Effective Method Swizzling in Swift

Posted by Umberto Raimondi on October 23, 2015 中文版

Update 11/16:This post and the example project have been updated to Swift 3 with the new dispatch_once syntax.

Get the sample project for this article from GitHub or zipped.

Method Swizzling is a well known practice in Objective-C and in other languages that support dynamic method dispatching.

Through swizzling, the implementation of a method can be replaced with a different one at runtime, by changing the mapping between a specific #selector(method) and the function that contains its implementation.

Swizzling diagram

While this seems extremely convenient, this functionality does not come without its drawbacks. Performing this sort of alterations at runtime, you can’t take advantage of all the safety checks that are usually available at compile time. Swizzling is something that should be used with care.

The definitive article on how to swizzle in Objective-C is available on NSHipster (and some additional details are here) and a comprehensive discussion on the perils of using method swizzling can be found on Stackoverflow.

Swift takes a static approach regarding method dispatching, but it’s still possible to perform method swizzling if some conditions are met.

Before giving you some pointers on how to use swizzling with Swift, let me reiterate that this technique should be used sparingly, only when a more “swifty” alternative to solve your problem does not exist and not considered as a real alternative to subclassing or to the use of protocols and extensions.

As described in another article on NSHipster, performing swizzling in Swift with a class from one of the base frameworks (Foundation, UIKit, etc…), except for a few gotchas, is not that different from what you were used to in Objective-C:


extension UIViewController {
    public override static func initialize() {

        // make sure this isn't a subclass
        if self !== UIViewController.self {
            return
        }

        struct Inner {
            static let i: () = {
                let originalSelector = #selector(UIViewController.viewWillAppear(_:))
                let swizzledSelector = #selector(UIViewController.newViewWillAppear(_:))

                let originalMethod = class_getInstanceMethod(UIViewController.self, originalSelector)
                let swizzledMethod = class_getInstanceMethod(UIViewController.self, swizzledSelector)

                let didAddMethod = class_addMethod(UIViewController.self, originalSelector, method_getImplementation(swizzledMethod), method_getTypeEncoding(swizzledMethod))

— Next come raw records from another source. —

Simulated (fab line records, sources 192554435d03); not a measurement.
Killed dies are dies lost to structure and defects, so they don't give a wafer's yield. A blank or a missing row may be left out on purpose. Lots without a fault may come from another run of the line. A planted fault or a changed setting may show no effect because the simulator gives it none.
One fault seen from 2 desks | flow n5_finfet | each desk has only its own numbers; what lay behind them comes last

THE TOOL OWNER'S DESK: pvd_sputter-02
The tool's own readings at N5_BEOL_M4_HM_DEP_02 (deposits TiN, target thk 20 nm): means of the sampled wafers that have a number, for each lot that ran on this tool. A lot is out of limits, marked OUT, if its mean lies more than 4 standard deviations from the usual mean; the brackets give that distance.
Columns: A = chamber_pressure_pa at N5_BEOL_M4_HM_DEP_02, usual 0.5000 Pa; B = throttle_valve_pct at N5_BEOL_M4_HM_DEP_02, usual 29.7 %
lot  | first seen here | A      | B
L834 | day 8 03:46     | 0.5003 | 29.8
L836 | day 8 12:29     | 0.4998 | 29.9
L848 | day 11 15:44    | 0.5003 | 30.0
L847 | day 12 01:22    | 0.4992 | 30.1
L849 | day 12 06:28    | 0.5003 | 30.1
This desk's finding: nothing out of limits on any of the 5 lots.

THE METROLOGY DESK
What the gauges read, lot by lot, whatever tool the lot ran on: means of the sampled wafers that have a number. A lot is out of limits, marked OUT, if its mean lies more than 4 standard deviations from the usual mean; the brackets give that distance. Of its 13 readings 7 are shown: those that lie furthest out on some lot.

                if didAddMethod {
                    class_replaceMethod(UIViewController.self, swizzledSelector, method_getImplementation(originalMethod), method_getTypeEncoding(originalMethod))
                } else {
                    method_exchangeImplementations(originalMethod, swizzledMethod);
                }
            }()
        }
        let _ = Inner.i
    }

    // MARK: - Method Swizzling

    func newViewWillAppear(animated: Bool) {
        self.newViewWillAppear(animated)
        if let name = self.descriptiveName {
            print("viewWillAppear: \(name)")
        } else {
            print("viewWillAppear: \(self)")
        }
    }
}

In this example, additional operations needs to be performed for every UIViewController in the application but the original behavior of the viewWillAppear method needs to be preserved, this can be done only through swizzling.

The viewWillAppear method implementation will be replaced with the implementation of a new method named newViewWillAppear in initialize. Note that after the swizzling, what in the code seems to be a recursive call to newViewWillAppear will become a call to the original viewWillAppear method.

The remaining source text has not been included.